Christmas advertising for Metro, ca. 1981.
Text & Photo © JE Nilsson, CM Cordeiro 2013
When I was young my mother worked in the advertising industry. Between the ages of five till about twelve and then again at around sixteen I got to model in several Singapore print adverts that included Metro, McDonald’s and Nintendo.
In one photoshoot, several girls were lined up neatly in a row, the purpose of which was to get us to take a hop forward and land on one foot, looking excited and into the camera. Out of twenty odd takes I looked up only once, much to the exasperation of the photographer, “Why can’t you look forward? There’s nothing on the ground! Look forward! Look forward!”
Even at the age of six, I found myself curious as to why it was that I just could not look up when I jumped. I simply had to see (and thus know) where I was going! I concluded that it was due to the rules of hop-scotch, a game that I played almost everyday when growing up at the Convent that I could only look down whilst hopping. You always watched where you hopped because stepping on a line would get your turn forfeited in the game, plus, that you had to re-draw the rubbed off area of the squares in the sand once you had stepped on the lines and recess time was only that brief.
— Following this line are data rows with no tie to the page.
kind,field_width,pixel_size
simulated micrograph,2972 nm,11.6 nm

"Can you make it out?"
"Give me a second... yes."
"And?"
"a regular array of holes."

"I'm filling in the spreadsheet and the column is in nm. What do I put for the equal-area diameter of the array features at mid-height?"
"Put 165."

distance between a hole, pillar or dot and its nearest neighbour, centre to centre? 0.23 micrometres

For one photo shoot a large number of fluffy small yellow chickens was brought in.
Featured in the picture above is just about a third of the feathered little things. My mother brought home two little darlings from this shoot, one each for my brother and I to care for.
The prettiest Christmas tree.
From 2010 at the Ritz Carlton Singapore.
This night was also when the Swedish Business Association of Singapore (SBAS) celebrated St. Lucia.
I’m putting my thoughts in line with Gravesian theories on the development of the human mind and of human psychology that in turn reflects upon the material world created. In particular, Graves’ article that was published in “The Futurist” written in 1974.
I figure as the years pass, that it is not until you lose all your points of references, where you no longer know if there was a left from right, forwards from backwards, up from down, and when you realize that you really need not look forward because you can’t, due to that there is literally no reference point from which a ‘forward’ can arise, that you can then return to drawing, reconstructing even, those very hop-scotch squares that once kept you looking out for where you stepped.
And this time, you draw those squares again, making sure that you can do that hop without looking down because it is you, and not someone else, who has put them there. And this drawing, this creation of yours that as much as it is your sanctuary is also your Dante’s Inferno. But it is yours nonetheless to call, that idyllic corner of the world – your world.
Reference
Graves, C. 1974. Human Nature Prepares for a Momentous Leap, in E.Cornish (ed.), The Futurist, World Future Society, pp. 72-87.